Time To Do Some Plunkin’ In D.C.

Steve Murray
By .(JavaScript must be enabled to view this email address)
Wednesday - April 19, 2006
| Share Del.icio.us

No one expects the Washington Nationals to do much this year. Picked to finish fourth in a five-team division, they are a squad with some bite in Alfonso Soriano and Jose Guillen, and Livan Hernandez, but not much else to get anyone excited - certainly nothing to challenge the Braves or the Mets for the division title.

But, that’s not the problem with D.C.‘s newest team.

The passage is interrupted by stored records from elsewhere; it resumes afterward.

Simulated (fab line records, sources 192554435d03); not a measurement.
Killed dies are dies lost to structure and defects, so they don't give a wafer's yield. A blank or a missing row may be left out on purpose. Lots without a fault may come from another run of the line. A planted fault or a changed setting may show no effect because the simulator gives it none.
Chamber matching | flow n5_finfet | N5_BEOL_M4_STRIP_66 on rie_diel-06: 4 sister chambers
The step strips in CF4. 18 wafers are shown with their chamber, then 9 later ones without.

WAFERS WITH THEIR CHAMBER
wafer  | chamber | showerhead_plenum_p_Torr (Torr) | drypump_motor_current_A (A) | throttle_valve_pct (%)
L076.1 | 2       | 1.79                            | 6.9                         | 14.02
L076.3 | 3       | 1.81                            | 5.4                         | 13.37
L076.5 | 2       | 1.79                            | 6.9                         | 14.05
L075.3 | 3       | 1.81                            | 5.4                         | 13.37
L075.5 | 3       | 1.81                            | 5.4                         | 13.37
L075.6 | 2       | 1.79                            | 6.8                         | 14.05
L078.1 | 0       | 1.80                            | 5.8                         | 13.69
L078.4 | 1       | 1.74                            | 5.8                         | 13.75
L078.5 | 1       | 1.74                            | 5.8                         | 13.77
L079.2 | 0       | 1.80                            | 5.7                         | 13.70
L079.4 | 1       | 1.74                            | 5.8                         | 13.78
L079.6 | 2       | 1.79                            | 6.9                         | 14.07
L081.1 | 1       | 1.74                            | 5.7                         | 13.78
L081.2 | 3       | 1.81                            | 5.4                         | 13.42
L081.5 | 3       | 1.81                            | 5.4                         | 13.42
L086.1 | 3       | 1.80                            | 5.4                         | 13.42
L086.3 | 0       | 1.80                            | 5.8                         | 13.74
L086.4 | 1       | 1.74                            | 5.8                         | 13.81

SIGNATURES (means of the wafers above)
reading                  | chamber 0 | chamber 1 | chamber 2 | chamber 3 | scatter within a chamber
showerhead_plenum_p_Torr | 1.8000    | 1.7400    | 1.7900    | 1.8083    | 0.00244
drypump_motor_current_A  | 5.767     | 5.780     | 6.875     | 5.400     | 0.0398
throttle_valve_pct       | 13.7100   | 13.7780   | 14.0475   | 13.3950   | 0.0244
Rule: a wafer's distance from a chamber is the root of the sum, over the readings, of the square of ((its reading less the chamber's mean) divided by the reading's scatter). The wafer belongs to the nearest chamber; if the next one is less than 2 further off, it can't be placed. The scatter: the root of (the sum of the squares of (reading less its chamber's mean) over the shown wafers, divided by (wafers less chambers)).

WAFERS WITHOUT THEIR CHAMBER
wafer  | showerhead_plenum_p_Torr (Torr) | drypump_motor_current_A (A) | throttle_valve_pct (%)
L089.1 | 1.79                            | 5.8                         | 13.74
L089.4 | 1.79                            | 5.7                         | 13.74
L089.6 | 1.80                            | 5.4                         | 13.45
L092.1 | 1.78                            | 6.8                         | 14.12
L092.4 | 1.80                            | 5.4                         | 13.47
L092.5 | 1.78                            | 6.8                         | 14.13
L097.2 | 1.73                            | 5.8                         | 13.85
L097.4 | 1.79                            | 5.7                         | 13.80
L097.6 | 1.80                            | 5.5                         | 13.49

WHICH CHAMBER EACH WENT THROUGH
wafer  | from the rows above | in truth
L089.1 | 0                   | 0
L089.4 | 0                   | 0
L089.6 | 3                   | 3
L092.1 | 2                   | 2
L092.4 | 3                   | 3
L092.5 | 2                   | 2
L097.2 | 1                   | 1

The problem is that they’re soft.

Two weeks ago the Nationals became a three-time victim of a Pedro Martinez rib buster - twice to Guillen alone. In fact, the Mets pitchers rang up six Nationals batters for free passes. For whatever reason, the umpires saw no need to take any one of those pitchers out of the game, but that’s their problem. The reaction to all that chin music was the Nationals’ problem.


Faced with a pitcher hellbent on plunking his hitters, Nationals manager Frank Robinson did nothing. Well, he did very little. Washington reliever Felix Rodriguez did hit Mets catcher Paul Lo Duca in retaliation, and both Robinson and Rodriguez were tossed.

Following the game Robinson told the Associated Press, “I just wanted to get it out of the way. That way, it’s not hanging out there.”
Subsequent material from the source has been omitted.